Create a dataframe of scored pairwise comparisons using the parameters of the linkage model.

Uses the blocking rules specified in the blocking_rules_to_generate_predictions key of the settings to generate the pairwise comparisons.

Parameters:

Name Type Description Default
threshold_match_probability float

If specified, filter the results to include only pairwise comparisons with a match_probability above this threshold. Defaults to None.

None
threshold_match_weight float

If specified, filter the results to include only pairwise comparisons with a match_weight above this threshold. Defaults to None.

None
materialise_after_computing_term_frequencies bool

If true, Splink will materialise the table containing the input nodes (rows) joined to any term frequencies which have been asked for in the settings object. If False, this will be computed as part of a large CTE pipeline. Defaults to True

True
materialise_blocked_pairs bool

In the blocking phase, materialise the table of pairs of records that will be scored

True

Examples:

linker = linker(df, "saved_settings.json", db_api=db_api)
splink_df = linker.inference.predict(threshold_match_probability=0.95)
splink_df.as_pandas_dataframe(limit=5)

find_matches_to_new_records(records_or_tablename, blocking_rules=[], match_weight_threshold=-4)

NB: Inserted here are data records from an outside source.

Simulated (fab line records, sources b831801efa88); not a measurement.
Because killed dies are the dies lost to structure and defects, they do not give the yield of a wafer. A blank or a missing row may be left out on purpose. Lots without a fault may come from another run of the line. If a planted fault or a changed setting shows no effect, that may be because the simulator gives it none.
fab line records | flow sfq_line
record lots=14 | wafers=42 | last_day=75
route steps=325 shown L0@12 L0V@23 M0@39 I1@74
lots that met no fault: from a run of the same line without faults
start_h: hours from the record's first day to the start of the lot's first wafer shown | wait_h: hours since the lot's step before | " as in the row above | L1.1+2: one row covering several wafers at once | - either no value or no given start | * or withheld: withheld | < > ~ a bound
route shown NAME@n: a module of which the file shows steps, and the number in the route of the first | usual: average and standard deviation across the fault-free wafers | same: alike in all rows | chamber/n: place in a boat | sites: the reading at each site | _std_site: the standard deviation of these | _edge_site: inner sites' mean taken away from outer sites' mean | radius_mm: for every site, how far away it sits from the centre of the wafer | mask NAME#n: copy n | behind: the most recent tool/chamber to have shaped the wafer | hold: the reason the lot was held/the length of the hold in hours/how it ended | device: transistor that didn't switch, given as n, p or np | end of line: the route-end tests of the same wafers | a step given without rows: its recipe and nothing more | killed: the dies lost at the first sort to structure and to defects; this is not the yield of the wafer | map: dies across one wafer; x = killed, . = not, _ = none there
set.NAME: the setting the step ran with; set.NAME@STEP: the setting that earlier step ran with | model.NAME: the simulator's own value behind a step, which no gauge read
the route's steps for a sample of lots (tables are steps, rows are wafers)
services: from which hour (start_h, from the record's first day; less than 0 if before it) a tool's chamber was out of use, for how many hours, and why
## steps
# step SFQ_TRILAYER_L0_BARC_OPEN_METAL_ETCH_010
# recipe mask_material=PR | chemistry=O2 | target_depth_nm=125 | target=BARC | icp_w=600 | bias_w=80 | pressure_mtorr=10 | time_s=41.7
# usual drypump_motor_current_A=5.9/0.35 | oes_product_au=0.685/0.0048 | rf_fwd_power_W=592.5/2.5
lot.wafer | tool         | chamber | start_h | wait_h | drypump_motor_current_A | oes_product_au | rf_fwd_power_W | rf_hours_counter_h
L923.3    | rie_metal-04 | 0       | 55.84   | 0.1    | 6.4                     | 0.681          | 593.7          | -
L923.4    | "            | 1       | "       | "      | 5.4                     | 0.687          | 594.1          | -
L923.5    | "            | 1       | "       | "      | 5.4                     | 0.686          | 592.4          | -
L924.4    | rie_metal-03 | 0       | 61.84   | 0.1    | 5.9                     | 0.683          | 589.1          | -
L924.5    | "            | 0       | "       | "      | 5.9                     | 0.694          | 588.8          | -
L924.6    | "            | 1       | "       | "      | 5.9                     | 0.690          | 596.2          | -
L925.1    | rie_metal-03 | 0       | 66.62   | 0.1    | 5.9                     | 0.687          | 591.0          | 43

Given one or more records, find records in the input dataset(s) which match and return in order of the Splink prediction score.

This effectively provides a way of searching the input datasets for given record(s)

Parameters:

Name Type Description Default
records_or_tablename List[dict]

Input search record(s) as list of dict, or a table registered to the database.

required
blocking_rules list

Blocking rules to select which records to find and score. If [], do not use a blocking rule - meaning the input records will be compared to all records provided to the linker when it was instantiated. Defaults to [].

[]
match_weight_threshold int

Return matches with a match weight above this threshold. Defaults to -4.

-4

Examples:

linker = Linker(df, "saved_settings.json", db_api=db_api)

# You should load or pre-compute tf tables for any tables with
# term frequency adjustments
linker.table_management.compute_tf_table("first_name")
# OR
linker.table_management.register_term_frequency_lookup(df, "first_name")

record = {'unique_id': 1,
    'first_name': "John",
    'surname': "Smith",
    'dob': "1971-05-24",
    'city': "London",
    'email': "john@smith.net"
    }
df = linker.inference.find_matches_to_new_records(
    [record], blocking_rules=[]
)

Returns:

Name Type Description
SplinkDataFrame SplinkDataFrame

The pairwise comparisons.

compare_two_records(record_1, record_2, include_found_by_blocking_rules=False)

Use the linkage model to compare and score a pairwise record comparison based on the two input records provided.

If your inputs contain multiple rows, scores for the cartesian product of the two inputs will be returned.

If your inputs contain hardcoded term frequency columns (e.g. a tf_first_name column), then these values will be used instead of any provided term frequency lookup tables. or term frequency values derived from the input data.

Parameters:

Name Type Description Default
record_1 dict

dictionary representing the first record. Columns names and data types must be the same as the columns in the settings object

required
record_2 dict

dictionary representing the second record. Columns names and data types must be the same as the columns in the settings object

required
include_found_by_blocking_rules bool

If True, outputs a column indicating whether the record pair would have been found by any of the blocking rules specified in settings.blocking_rules_to_generate_predictions. Defaults to False.

False

Examples:

linker = Linker(df, "saved_settings.json", db_api=db_api)

# You should load or pre-compute tf tables for any tables with
# term frequency adjustments
linker.table_management.compute_tf_table("first_name")
# OR
linker.table_management.register_term_frequency_lookup(df, "first_name")

record_1 = {'unique_id': 1,
    'first_name': "John",
    'surname': "Smith",
    'dob': "1971-05-24",
    'city': "London",
    'email': "john@smith.net"
    }

record_2 = {'unique_id': 1,
    'first_name': "Jon",
    'surname': "Smith",
    'dob': "1971-05-23",
    'city': "London",
    'email': "john@smith.net"
    }
df = linker.inference.compare_two_records(record_1, record_2)

Returns:

Name Type Description
SplinkDataFrame SplinkDataFrame

Pairwise comparison with scored prediction